Key findings of the report are below.

“Persuaded to return”

According to China, China has “persuaded to return [to China]” 230,000 Chinese nationals living aboard from April 2021 to July 2022 alone to face charges of fraud and telecommunications fraud. A Yangxia police station set up in Mozambique, for example, persuaded a Chinese national to return to China after being accused of stealing money from his employer. Chinese authorities also put pressure on the accused family to convince the accused to surrender.

Roughly 54,000 Chinese nationals were persuaded to return from northern Myanmar alone, in the first nine months of 2021. In July 2022, the government of Wenchang City warned that its citizens living in northern Myanmar must check in with their local police stations or face multiple penalties including blocking their children from attending urban schools back in China. Similarly, in February 2022, the government of Liayang City stated that Chinese “illegally staying” in northern Myanmar must return or the bank accounts of their immediate family members could be frozen.
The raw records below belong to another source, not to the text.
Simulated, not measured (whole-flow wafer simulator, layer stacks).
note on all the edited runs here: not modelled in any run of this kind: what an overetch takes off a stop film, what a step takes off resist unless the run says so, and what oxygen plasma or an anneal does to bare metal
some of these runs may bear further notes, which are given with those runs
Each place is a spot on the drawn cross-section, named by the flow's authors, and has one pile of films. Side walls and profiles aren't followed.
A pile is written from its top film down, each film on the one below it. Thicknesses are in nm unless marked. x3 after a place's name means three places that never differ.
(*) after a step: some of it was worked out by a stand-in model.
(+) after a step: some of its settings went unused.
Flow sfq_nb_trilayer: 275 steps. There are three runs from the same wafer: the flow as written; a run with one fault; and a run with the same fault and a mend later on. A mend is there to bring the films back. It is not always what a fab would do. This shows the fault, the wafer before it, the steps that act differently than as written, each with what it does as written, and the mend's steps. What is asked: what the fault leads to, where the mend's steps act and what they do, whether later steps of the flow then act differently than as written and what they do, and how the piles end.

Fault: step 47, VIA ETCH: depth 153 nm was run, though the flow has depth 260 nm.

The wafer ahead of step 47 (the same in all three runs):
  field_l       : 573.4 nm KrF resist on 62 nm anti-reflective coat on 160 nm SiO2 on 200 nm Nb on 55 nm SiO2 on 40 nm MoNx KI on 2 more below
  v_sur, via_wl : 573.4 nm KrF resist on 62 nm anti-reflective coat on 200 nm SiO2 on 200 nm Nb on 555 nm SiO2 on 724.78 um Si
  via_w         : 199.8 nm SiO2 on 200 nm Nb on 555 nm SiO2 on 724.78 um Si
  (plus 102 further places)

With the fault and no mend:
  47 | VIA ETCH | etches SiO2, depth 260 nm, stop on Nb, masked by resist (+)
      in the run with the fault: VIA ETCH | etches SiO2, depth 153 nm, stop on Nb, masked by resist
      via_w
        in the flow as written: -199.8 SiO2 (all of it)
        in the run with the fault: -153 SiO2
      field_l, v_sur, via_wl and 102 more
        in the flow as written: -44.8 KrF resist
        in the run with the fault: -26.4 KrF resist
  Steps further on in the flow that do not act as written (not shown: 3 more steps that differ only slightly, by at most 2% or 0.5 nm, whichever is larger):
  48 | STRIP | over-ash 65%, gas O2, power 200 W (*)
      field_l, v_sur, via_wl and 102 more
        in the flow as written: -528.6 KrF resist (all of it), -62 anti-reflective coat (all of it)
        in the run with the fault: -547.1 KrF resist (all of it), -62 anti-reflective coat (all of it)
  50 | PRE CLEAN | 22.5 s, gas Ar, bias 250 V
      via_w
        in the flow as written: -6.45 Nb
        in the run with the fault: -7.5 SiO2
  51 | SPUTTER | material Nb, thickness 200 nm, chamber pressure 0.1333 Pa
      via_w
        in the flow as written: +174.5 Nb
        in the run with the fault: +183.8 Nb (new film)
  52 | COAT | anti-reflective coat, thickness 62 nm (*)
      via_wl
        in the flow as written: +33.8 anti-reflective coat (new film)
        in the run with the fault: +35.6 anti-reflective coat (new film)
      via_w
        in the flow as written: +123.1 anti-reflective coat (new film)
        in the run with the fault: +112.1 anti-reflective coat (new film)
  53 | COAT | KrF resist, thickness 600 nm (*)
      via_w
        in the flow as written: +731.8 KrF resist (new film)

The Nine Forbidden Countries

China has claimed that nine countries contain serious levels of fraud and telecom fraud perpetrated by Chinese nationals. Since November 2021, China has declared that Chinese citizens living in these nine countries must return to China immediately unless they have an “emergency reason” or a “strict necessity” to travel or stay in those countries. Those countries are: Myanmar, Thailand, Laos, Cambodia, Malaysia, Indonesia, the Philippines, the UAE, and Turkey. However, the report questions whether these countries are truly awash in such fraud, as most of China’s oversees police stations are in the West, and only one of the nine countries (Cambodia) has such a police station. Chinese staying in the nine forbidden countries, as well as threats to family members as stated above, creates a “guilt-by-association” atmosphere intended to repatriate the Chinese nationals.

Conclusion

According to the report, Chinese police stations abroad serve to bypass “bilateral extradition treaties or other mechanisms of judicial cooperation” to cooperate with CCP-linked NGOs which effectively “[sets] up an alternative policing and judicial system within third countries.” Instead of using international judicial cooperation, which establishes due process, the presumption of innocence, and the right to a fair trial, China uses the above “persuade-to-return” methods and transnational police stations to circumvent international law and coerce Chinese nationals to return to China for trials. These policies show the power of China’s long-arm oppression over its own subjects.